From Strategic Culture
The Obama administration is now accusing Russia of cyber-crime and trying to disrupt the US presidential election. The claim is so far-fetched, it is hardly credible. More credible is that the US is reeling from Putin's stunning humiliation earlier this week.
Since June, US media and supporters of Democrat presidential contender Hillary Clinton have been blaming Russian state-sponsored hackers for breaking into the Democratic party's database.
It is further alleged that Moscow is stealthily trying to influence the outcome of the election, by releasing damaging information on Clinton, which might favor Republican candidate Donald Trump.
Russia has vehemently denied any connection to the cyber-crime charges, or trying to disrupt the November poll.
Now the Obama administration has stepped into the fray by openly accusing Russia. "US government officially accuses Russia of hacking campaign to interfere with elections," reported the Washington Post.
This takes the row to a whole new level. No longer are the insinuations a matter of private, partisan opinion. The US government is officially labeling the Russian state for cyber-crime and political subversion.
Predictably, following the latest allegations, there are calls among American lawmakers for ramping up more economic sanctions against Russia. While US intelligence figures are urging for retaliatory cyber-attacks on Russian government facilities.
Vladimir Putin's spokesman Dmitry Peskov derided the US claims as rubbish. He noted that the Kremlin's computer system incurs hundreds of hacking attempts every day, many of which can be traced to American origin, but Moscow doesn't turn around and blame the US government for such cyber-attacks.
There are several signs that the latest brouhaha out of Washington is a bogus diversion.
As with previous Russian-hacker claims by the Democrats and US media, there is no evidence presented by the Obama administration to support its grave allegations against the Russian government. Assertion without facts does not meet a minimal standard of proof.
When reports emerged in June -- again through the Washington Post -- that the Democrat National Committee (DNC) was hacked by Russian agents, the allegation relied on investigations by a private cyber security firm by the name of CrowdStrike. The firm is linked by personnel to the NATO-affiliated, anti-Russian think tank Atlantic Council. Again no verifiable evidence was presented then, just the word of a dubious partisan source.

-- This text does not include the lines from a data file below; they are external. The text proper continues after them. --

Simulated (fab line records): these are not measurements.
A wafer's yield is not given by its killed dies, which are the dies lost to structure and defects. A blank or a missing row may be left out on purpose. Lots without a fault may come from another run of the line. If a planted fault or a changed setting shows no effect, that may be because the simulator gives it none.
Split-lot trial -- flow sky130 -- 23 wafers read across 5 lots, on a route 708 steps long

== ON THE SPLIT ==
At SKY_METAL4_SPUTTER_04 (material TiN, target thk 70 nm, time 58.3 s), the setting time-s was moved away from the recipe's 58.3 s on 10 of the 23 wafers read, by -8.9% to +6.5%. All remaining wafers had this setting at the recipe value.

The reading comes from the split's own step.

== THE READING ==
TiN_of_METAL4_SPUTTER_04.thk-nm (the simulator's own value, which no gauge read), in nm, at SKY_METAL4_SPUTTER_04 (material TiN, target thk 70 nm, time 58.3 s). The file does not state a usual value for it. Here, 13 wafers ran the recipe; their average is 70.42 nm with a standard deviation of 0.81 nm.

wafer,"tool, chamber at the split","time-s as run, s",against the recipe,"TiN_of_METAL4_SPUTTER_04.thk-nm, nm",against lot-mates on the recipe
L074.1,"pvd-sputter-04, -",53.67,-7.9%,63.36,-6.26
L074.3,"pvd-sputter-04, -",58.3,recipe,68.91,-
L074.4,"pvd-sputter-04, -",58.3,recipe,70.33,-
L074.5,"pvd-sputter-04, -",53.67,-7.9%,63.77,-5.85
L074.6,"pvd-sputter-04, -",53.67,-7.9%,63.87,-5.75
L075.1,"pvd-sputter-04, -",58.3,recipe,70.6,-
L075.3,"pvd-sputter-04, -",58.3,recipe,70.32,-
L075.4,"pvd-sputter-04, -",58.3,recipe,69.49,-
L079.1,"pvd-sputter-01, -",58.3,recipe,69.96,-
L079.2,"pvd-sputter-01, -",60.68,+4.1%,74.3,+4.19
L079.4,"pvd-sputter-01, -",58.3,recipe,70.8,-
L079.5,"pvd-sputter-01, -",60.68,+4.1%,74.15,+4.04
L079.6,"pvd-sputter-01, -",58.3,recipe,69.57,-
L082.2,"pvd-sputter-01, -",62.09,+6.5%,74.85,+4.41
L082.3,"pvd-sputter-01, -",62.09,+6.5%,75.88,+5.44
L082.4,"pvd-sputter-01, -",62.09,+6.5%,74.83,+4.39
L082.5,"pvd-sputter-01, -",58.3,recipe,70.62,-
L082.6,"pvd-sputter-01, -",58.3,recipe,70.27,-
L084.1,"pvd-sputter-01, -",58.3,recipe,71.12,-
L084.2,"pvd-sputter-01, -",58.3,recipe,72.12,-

Back then the Russian scare story, for that's what it was, served as a useful diversion from far more important issues. Such as the 19,000 emails released from the DNC database showing that the party chiefs had preordained Clinton's presidential nomination over her Democrat rival Bernie Sanders. Much-vaunted US democracy was exposed as a fraud, and so the Washington establishment quickly went into damage-limitation mode by smearing Russia.
It was the whistleblower site Wikileaks, run by Australian journalist Julian Assange, that released the embarrassing emails. It had nothing to do with Russia. Assange has since hinted that his source was within the Democrat party itself.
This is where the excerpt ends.